Electric potential energy and kinetic energy are converted into one another, in accordance with the principle of conservation of energy.
How does the conservation of energy apply to a charged object moving between two points with different electric potentials?
The change in the object's kinetic energy is consistent with the conservation of energy; any loss in electric potential energy is converted into kinetic energy, and vice versa.
An electron (a negative charge) is moved from a low potential to a high potential. What is the effect on its kinetic energy?
The system's electric potential energy decreases (q is negative, ΔV is positive, so ΔU_E is negative). This results in an increase in the electron's kinetic energy.

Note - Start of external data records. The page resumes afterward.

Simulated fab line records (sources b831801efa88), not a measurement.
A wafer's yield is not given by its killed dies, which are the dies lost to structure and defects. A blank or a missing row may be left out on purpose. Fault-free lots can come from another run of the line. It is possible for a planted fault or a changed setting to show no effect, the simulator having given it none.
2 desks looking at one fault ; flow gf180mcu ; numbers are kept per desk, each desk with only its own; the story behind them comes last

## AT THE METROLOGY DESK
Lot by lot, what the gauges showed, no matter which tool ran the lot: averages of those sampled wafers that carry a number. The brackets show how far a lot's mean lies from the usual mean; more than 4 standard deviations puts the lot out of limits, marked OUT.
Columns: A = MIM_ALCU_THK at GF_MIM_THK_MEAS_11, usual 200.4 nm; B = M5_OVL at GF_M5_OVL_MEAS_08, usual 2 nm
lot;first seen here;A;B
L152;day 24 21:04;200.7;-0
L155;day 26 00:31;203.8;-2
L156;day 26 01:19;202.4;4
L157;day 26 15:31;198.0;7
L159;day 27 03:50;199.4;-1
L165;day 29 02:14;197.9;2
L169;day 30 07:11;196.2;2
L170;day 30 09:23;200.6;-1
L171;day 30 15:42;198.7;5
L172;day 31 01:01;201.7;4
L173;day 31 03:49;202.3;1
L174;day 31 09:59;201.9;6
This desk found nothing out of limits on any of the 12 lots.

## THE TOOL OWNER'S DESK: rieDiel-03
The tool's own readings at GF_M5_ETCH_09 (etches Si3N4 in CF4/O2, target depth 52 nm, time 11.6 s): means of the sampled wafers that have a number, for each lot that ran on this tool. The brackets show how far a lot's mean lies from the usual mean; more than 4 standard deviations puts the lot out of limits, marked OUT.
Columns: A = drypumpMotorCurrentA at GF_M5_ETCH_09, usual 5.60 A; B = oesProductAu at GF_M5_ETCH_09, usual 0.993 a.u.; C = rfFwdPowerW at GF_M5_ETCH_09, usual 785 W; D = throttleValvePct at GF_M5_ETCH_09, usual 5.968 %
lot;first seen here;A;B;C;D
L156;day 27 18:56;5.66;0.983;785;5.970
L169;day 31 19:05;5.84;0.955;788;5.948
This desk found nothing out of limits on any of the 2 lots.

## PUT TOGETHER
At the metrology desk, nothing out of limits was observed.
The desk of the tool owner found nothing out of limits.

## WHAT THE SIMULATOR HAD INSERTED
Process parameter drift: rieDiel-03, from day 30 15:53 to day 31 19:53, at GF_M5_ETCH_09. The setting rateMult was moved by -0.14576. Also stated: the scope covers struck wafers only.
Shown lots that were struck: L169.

What fundamental principle dictates that a change in electric potential energy leads to a change in kinetic energy for a moving charge?
The principle of conservation of energy dictates this relationship, stating that the total energy of an isolated system remains constant.
A proton is released from rest and accelerates through an electric potential difference. What can be said about the change in the system's electric potential energy?
Since the proton's kinetic energy increases, the electric potential energy of the proton-field system must decrease by an equal amount to conserve total energy.
What happens to the energy of a system when a charged object moves between two locations with different electric potentials?
The electric potential energy of the object-field system changes. This change in potential energy results in a corresponding change in the object's kinetic energy.
In the equation ΔU_E = qΔV, what does the term ΔV represent?
ΔV represents the electric potential difference, also known as voltage, between the final and initial locations of the charged object.
What is the equation for the change in electric potential energy of a charged object moving through a potential difference?
The change in electric potential energy is given by the equation ΔU_E = qΔV, where q is the charge and ΔV is the difference in electric potential.
For a given potential difference ΔV, what determines the magnitude of the change in electric potential energy?
The magnitude of the charge (q) determines the magnitude of the change in electric potential energy, as shown by the relationship ΔU_E = qΔV.
If a positive charge moves from a region of high potential to a region of low potential, what happens to its electric potential energy and kinetic energy?
Its electric potential energy decreases (ΔV is negative). This lost potential energy is converted into an equal amount of kinetic energy, causing the charge to speed up.